Part of Bird’s Eye View
What is it?
War profiteers are people, corporations, or any actors that profit from war. The concept is complicated because of the nature of the wars being fought today. Governments can outsource war to private military organizations and contractors, and because these are companies, they work and survive through profit.
Entities profit from war through defense contracts with governments, legal weapons deals/contracts, illegal arms deals, black marketeering during times of war, and even private military contracts.
Since there are many paths to profit from war, the act is not illegal in the eyes of the law unless companies purposely try to profit more than the agreed contractual amounts, or if they profit illegally.
War profiteering does, however, have a largely negative connotation due to long-standing associations with the term. It has direct implications on life and death, destruction and chaos, and their continuance over extended periods of time because potentially profiting from war is an incentive to perpetuate it.
Where it Comes from?
Profiteering is a complicated consequence born out of the nature of modern–day warfare. War itself produces events that are far more morally inexplicable than just profiteering.
War in the modern era encompasses conflicts in which children die by the hundreds of thousands, humanitarian efforts become targets, and sexual abuse becomes a policy of war for dehumanization. Its horrors extend past non-warring entities and friendlies on the ground, scarring even the soldiers who risk their lives for their nations.
What Caused it?
In the modern era, three factors played into the start of private military firms (entities of war profiteering):
[i] End of Cold War
[ii] Change in the nature of warfare, which “blurred the lines between soldiers and civilians”
[iii] Trend toward outsourcing government tasks
Policies to Prevent War Profiteering:
The War Profiteering Prevention Act of 2007 was created to illegalize exploitation and profiting from war. It was supposed to be, according to the Senate Committee, “ a bill to prohibit profiteering and fraud relating to military action, relief, and reconstruction efforts, and for other purposes.” While it passed the House floor, the bill died in the Senate, never being enacted.
There has yet to be a bill or act formally enacted to prevent such actions. Though unofficially, there have always been attempts to stop it. Companies and individuals are brought to justice in their exploitative acts, under other laws, like the False Claims Act.

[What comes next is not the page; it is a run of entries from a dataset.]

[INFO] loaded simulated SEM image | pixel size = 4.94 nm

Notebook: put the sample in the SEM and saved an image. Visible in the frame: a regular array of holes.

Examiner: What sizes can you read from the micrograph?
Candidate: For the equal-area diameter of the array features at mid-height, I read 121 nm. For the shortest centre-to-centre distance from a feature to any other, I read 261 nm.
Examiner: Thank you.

Example of War Profiteering:
The United States Department of Justice tried a case under the False Claims Act against a defense contracting company that actively defrauded U.S. supply provision to soldiers fighting overseas. According to the DOJ,
Between July 2005 and April 2009, Supreme Foodservice AG, together with Supreme Foodservice KG, now called Supreme Foodservice FZE, devised and implemented a scheme to overcharge the United States in order to make profits over and above those provided in the $8.8 billion subsistence prime vendor (SPV) contract. The companies fraudulently inflated the price charged for local market ready goods (LMR) and bottled water sold to the United States under the SPV contract.
The government lost $48 million as a result.
The DOJ could legally only prosecute this case under the False Claims Act because the act of war profiteering itself is not illegal, rather the means of it is. Had these companies not actively defrauded the U.S. and swindled money from the Fed, this case would never have come to light.
Implications:
Due to the construction of the modern form of combat, war has become a business in and of itself. With high demands, defense contracting companies and private military firms fight to win jobs. The potential profit creates an incentive for such companies to continuously defraud nations. They also provide incentives for more, unending wars, like the current war on terror.
The “Military Industrial Complex”
The other, more scary implication, is corporate influence on politicians, driving them into actually start wars!
In January 1961, US President Dwight D. Eisenhower warned the nation of what he viewed as one of its greatest threats: the military-industrial complex composed of military contractors and lobbyists starting and continuing wars.
Eisenhower warned that “an immense military establishment and a large arms industry” had emerged as a hidden force in US politics, economics and even spiritually, and that citizens “must not fail to comprehend its grave implications”.
There are documented instances of this happening very recently:
US Senator Dianne Feinstein, who voted in favor of the Iraq Resolution, and her husband, Richard Blum, are making millions of dollars from Iraq and Afghanistan contracts through his company, Tutor Perini Corporation.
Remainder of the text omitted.